The novelty of the ideas of classical liberalism is based on the European and North American interpretations of liberalism (Laski, 2018). In the United States, a split in liberal problems was manifested in the emergence of “moderate” and “democratic” variants of liberalism (Turner, 2016). In Europe, there was a separation of Anglo-Saxon and continental European liberal traditions (Laski, 2018).
Comparison of Classical and Modern Liberalism
All representatives of classical political economy built their concepts based on a single idea of human nature, society, and government. According to the classical liberal paradigm, all people have their own interests, and they have the capability to advocate for them most effectively (Hudson, 2017). This approach makes society a collection of individuals, and views the term “public interests” as a derivative of personal interests (Feng & Osborne, 2017).
The most reasonable society is the one that allows individuals to exercise their private interests freely. The government, according to classical liberals, is created by free people to protect the rights established by the constitution, and the state should be limited to this function (Mingardi, 2017). Since there are no objective methods that allow individuals to determine their preferences, it is the individuals themselves who must decide what is right and what is false, maximizing their utility function. However, relying only on the concepts provided by classical liberalism is not correct, because contemporary society and economy cannot function without required adjustments of the ideology.
The central problem of modern liberalism was the issue of social protection of the rights and freedoms of individuals. The idea was partially formed by the popularity of Marxism, within the framework of which the concept of social solidarity was developed (Schaefer, 2019). In classical liberalism, individual freedom based on fundamental principles took a central role (Mingardi, 2017). Individuals’ worth, their responsibility not only for society but also for themselves, a right for self-realization, free development, and self-affirmation are the building blocks of individual freedom (De La Vega, 2016).
The main difference between the problems of classical and modern liberalism is the understanding of the notion of liberty. For classical liberalism, as noted by Laski (2018), there was a characteristic tradition of interpreting freedom in a negative context, when it was believed that freedom is necessary for an individual to get rid of certain restrictions so that a person can do what he or she pleases. In modern liberalism, the concept of negative liberty is supplemented by the concept of positive liberty – freedom for self-development and for expanding the spectrum of one’s own capabilities (Turner, 2016). Positive liberty means a person’s power over him or herself, over his or her desires, and the consistent rationalization of his or her own actions.
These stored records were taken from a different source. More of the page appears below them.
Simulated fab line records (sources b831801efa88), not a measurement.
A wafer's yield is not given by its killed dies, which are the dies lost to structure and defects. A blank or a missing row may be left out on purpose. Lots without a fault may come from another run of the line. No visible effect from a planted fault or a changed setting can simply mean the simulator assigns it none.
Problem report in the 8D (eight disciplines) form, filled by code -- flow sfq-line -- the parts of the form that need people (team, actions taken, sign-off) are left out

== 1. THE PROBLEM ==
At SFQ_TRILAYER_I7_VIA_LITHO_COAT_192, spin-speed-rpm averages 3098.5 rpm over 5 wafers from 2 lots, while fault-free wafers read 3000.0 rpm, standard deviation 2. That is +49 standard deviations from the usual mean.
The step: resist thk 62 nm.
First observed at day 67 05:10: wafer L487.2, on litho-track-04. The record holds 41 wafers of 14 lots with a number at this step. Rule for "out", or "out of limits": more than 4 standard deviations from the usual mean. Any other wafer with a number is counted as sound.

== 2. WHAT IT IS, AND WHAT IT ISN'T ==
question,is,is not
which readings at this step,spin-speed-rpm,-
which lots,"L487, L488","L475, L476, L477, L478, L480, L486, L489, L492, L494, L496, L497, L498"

In classical liberalism, the state’s interference in the social sphere was limited. For modern liberalism, however, the idea of state regulation of the social sphere has become dominant, which is why modern liberalism is sometimes called the statist form of liberalism (De La Vega, 2016). All this required a change in attitude towards the state, which was already perceived as an instrument of expanding freedom, and not its limitation (Turner, 2016).
Relations between the state and individuals began to acquire a shape of partnership. On the one hand, there was a narrowing of the application of the liberal credo. In classical liberalism, the basic creed (“laissez faire”) was correlated only with freedom in the economic sphere (Laski, 2018). On the other hand, in modern liberalism, which is characterized by the gradual development of new spheres of social freedom, the liberal creed extended to new spheres of social life (De La Vega, 2016). Therefore, it is reasonable to conclude that the ideas of classical liberalism are not sufficient to cover all aspects of contemporary human activity.
Classical liberalism precluded government involvement in market relations; modern liberalism, on the contrary, welcomes government participation in a market economy in order to protect people from the injustices of the economic system (Lichbach, 2017). Modern liberals have achieved higher wages and shorter working hours, the right to organize various unions, the payment of unemployment benefits, and health insurance (Lichbach, 2017). In addition, they were able to achieve equal opportunities for all when entering educational institutions (Lichbach, 2017). At the same time, they wanted to raise taxes for the wealthy and not for the working class (Lichbach, 2017). A new wave of liberalism underlines the importance of freedom of speech and the press. These and other mentioned benefits portray the superiority of modern liberalism over its classical counterpart.
Despite differences between classical and modern liberalism, they should not be viewed as two separate and opposing ideologies. Modern liberalism is a derivative of the classical variant and uses its concepts while making required alterations and additions to meet the demands of contemporary politics and economy. The provisions of classical liberalism, particularly the notion of liberty, are not entirely appropriate for the contemporary world. For instance, a modern human being is in need of positive liberty because he or she often generates new ideas and wishes to achieve set goals. A person’s ambitions cannot be fulfilled only with negative liberty. Therefore, modern liberalism fits into contemporary social and economic context much better than classical liberalism. However, it should be noted that classical liberalism will remain a fundamental building block of other branches of the ideology of liberalism.
De La Vega, R. G. (2016). Tolerance and modern liberalism: From paradox to aretaic moral ideal. London, UK: Rowman & Littlefield.
Feng, X., Li, W., & Osborne, E. W. (2017). Classical liberalism in China: Some history and prospects. Econ Journal Watch, 14(2), 218-240.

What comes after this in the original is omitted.